Montreal Gazette

Poignant mash-up examines gender, race

Welcome to Braggsvill­e T. Geronimo Johnson William Morrow

- KENDAL WEAVER

The basic storyline of T. Geronimo Johnson’s novel Welcome to Braggsvill­e is straightfo­rward and intriguing: Take four young, liberal-minded students at the University of California at Berkeley. Then send them on a class project that includes a fake lynching to be sprung during a Civil War reenactmen­t in a small Georgia town. What possibly could go wrong? In Johnson’s telling, a lot can go wrong — both funny and frightful — as this cross-country mash-up of cultures provides a potent learning experience for the novel’s central figure, D’aron Davenport.

D’aron is a bright, gentle white student who grew up in Braggsvill­e but fled to the more intellectu­ally challengin­g environs of Berkeley. There he becomes fast friends with three classmates — Charlie, a black athlete; Louis, a Malaysian with plans to be a standup comic; and Candice, a blond from Iowa whom D’aron would like to know as more than a friend.

While this may be the basic plot and cast of main characters, Johnson does not follow convention when it comes to structure and style. The narrative, for example, opens with a single sentence that runs on for more than a page of hip-hop-infused lingo that introduces D’aron through his youthful years — “D’aron the Daring, Derring, Derring-do, stealing base, christened D’aron Little May Davenport, DD to Nana, initials smothered in Southern-fried kisses …” — all leading up to his first day at Cal.
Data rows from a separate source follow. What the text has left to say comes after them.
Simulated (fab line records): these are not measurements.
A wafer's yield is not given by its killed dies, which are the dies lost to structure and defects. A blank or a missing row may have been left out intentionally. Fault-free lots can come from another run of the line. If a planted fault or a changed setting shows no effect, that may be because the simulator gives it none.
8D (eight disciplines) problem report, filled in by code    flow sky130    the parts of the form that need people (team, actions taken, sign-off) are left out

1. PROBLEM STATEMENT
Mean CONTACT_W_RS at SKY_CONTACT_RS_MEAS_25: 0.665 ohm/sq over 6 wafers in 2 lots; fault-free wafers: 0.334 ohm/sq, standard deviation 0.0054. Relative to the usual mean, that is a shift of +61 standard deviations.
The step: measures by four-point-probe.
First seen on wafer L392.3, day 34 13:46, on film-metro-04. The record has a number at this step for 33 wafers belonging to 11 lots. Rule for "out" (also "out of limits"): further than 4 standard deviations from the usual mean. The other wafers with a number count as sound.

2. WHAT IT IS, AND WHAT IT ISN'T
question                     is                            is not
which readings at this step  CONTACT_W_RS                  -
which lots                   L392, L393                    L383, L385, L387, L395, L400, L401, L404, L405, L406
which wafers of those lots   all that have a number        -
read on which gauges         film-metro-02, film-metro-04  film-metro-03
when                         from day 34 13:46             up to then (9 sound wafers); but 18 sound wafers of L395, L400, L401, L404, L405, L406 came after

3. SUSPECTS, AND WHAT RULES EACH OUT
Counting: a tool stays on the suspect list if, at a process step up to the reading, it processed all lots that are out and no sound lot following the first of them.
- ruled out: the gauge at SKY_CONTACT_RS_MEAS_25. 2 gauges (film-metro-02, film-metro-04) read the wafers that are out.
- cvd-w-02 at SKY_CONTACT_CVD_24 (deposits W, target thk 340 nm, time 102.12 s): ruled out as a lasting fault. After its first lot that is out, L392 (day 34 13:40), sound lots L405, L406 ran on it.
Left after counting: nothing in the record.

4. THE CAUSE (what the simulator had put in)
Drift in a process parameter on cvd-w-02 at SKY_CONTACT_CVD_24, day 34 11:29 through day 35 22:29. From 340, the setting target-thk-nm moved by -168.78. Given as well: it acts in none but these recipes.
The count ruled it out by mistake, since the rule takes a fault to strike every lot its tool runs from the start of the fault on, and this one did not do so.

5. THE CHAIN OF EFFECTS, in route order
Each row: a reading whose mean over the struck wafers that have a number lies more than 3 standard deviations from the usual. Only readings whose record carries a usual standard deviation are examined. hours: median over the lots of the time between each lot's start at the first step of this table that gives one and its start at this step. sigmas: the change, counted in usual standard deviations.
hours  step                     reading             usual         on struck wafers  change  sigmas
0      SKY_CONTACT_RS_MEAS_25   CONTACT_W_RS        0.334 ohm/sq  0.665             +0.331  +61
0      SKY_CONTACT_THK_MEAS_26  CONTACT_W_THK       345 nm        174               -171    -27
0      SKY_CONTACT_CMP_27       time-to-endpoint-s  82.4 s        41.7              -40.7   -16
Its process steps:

Over the course of the novel, scenes and events generally unfold in a more customary form, but the chronology is purposely choppy and the dialogue at times encourages a second, closer reading. These narrative diversions and jazzy prose riffs will frustrate some readers but thrill others.

Racial and gender issues are spun around by Johnson as D’aron is filled with dread over the mock lynching and its aftermath. But as 21st-century U.S. culture crisscross­es with the nation’s history, Johnson’s story evokes more than satirical humour.